In [1]:
import torch
import gym
import time
import numpy as np
import matplotlib
import matplotlib.pyplot as plt

%matplotlib inline 
device = torch.device("cuda:0" if torch.cuda.is_available() else "cpu")

In [2]:
env = gym.make('CartPole-v1')
env.seed(0)
print('State shape: ', env.observation_space.shape)
print('Number of actions: ', env.action_space.n)

State shape:  (4,)
Number of actions:  2


In [13]:
import torch
import torch.nn as nn
import torch.nn.functional as F

class Critic(nn.Module):  #gives score of how bad or good the action is 
    """Actor (Policy) Model."""

    def __init__(self, state_size, action_size, seed= 12):
        
        super(Critic, self).__init__()
        self.seed = torch.manual_seed(seed)
        "*** YOUR CODE HERE ***"
        self.fc1 = nn.Linear(state_size, 32)
        self.fc2 = nn.Linear(32, 32)
        self.fc3 = nn.Linear(32, action_size)

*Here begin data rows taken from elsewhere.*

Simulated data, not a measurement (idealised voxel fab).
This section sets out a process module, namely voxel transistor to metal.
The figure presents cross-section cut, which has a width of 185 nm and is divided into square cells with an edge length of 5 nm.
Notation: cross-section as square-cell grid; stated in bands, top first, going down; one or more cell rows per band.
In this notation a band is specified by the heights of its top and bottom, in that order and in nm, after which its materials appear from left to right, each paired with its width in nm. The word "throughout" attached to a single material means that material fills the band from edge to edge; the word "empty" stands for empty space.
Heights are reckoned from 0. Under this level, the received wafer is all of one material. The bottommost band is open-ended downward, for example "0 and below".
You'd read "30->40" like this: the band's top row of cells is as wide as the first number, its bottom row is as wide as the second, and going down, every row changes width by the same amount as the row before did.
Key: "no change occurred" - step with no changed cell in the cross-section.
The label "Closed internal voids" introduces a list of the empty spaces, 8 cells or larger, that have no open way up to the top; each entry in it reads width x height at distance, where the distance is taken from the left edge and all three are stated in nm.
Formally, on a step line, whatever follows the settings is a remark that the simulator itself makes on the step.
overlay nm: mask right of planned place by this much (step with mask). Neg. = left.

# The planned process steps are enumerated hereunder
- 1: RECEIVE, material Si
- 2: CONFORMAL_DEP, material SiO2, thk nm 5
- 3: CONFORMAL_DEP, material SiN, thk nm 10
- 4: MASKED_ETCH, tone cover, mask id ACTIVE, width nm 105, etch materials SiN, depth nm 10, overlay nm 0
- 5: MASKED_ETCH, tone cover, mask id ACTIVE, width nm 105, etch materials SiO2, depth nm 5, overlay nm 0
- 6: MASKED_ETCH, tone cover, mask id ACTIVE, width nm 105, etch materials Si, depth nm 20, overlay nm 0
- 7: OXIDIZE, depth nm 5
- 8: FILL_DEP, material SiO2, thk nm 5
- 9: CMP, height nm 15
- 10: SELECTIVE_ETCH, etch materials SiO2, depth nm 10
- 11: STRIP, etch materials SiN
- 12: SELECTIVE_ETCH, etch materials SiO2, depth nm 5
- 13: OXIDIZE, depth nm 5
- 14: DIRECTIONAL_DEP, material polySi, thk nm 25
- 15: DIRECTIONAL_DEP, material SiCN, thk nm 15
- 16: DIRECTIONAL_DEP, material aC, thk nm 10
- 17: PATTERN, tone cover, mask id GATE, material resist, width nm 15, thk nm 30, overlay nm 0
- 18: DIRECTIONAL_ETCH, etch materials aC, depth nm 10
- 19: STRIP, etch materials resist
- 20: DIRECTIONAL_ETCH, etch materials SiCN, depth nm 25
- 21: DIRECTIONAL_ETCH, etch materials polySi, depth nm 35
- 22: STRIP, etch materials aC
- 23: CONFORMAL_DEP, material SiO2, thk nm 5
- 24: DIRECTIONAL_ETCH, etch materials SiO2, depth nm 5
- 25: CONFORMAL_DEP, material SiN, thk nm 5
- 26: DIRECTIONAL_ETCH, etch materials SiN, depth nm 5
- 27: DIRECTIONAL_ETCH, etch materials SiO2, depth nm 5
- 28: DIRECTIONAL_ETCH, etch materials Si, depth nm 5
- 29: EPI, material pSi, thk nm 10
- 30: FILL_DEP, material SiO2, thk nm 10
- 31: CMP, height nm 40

#     def forward(self, state):
#         """Build a network that maps state -> action values."""
#         x = self.fc1(state)
#         x = torch.tanh(x)
#         x = self.fc2(x)
#         x = torch.tanh(x)
#         x = self.fc3(x)
#         x = torch.tanh(x)   #using tanh for giving score of how good is action 
#         return x

    def forward(self, state):
        """Build a network that maps state -> action values."""
        x = self.fc1(state)
        x = F.relu(x)
        x = self.fc2(x)
        x = F.relu(x)
        x = self.fc3(x)
        x = F.relu(x)   #using tanh for giving score of how good is action 
        return x

    
class Actor(nn.Module):     #Policy Network
    """Actor (Policy) Model."""

    def __init__(self, state_size, action_size, seed= 12):
        
        super(Actor, self).__init__()
        self.seed = torch.manual_seed(seed)
        "*** YOUR CODE HERE ***"
        self.fc1 = nn.Linear(state_size, 32)
        self.fc2 = nn.Linear(32, 32)
        self.fc3 = nn.Linear(32,action_size)
        self.final = nn.Sigmoid()

    def forward(self, state):
        """Build a network that maps state -> action values."""
        x = self.fc1(state)
        x = F.relu(x)
        x = self.fc2(x)
        x = F.relu(x)
        x = self.fc3(x)
        x = self.final(x)    #using sigmoid in an action 
        return x    
    
device = 'cuda' if torch.cuda.is_available() else 'cpu'
actor = Actor(4,1,12).to(device)
critic = Critic(4,1,12).to(device)

import torch.optim as optim
optimizer = optim.Adam(actor.parameters(), lr=1e-4)
optimizer_critic = optim.Adam(critic.parameters(), lr=1e-4)
print(actor)
print(critic)

Actor(
  (fc1): Linear(in_features=4, out_features=32, bias=True)
  (fc2): Linear(in_features=32, out_features=32, bias=True)
  (fc3): Linear(in_features=32, out_features=1, bias=True)
  (final): Sigmoid()
)
Critic(
  (fc1): Linear(in_features=4, out_features=32, bias=True)
  (fc2): Linear(in_features=32, out_features=32, bias=True)
  (fc3): Linear(in_features=32, out_features=1, bias=True)
)


In [14]:
# Testing the network
for _ in range(5):
    state = env.reset()
    while True:
        env.render()
        state_tensor = torch.from_numpy(state).float().to(device)
        prob = actor.forward(state_tensor)
        action_baseline = critic.forward(state_tensor)
        action = 1 if prob.detach().cpu().numpy()>=0.5 else 0
        next_state, reward, done, _ = env.step(action)
        state = next_state
        print('\rReward {} with action {} with score {}'.format(reward, action, action_baseline), end = ' ')
        if done:
            break

Reward 1.0 with action 0 with score tensor([0.], device='cuda:0', grad_fn=<ReluBackward0>) 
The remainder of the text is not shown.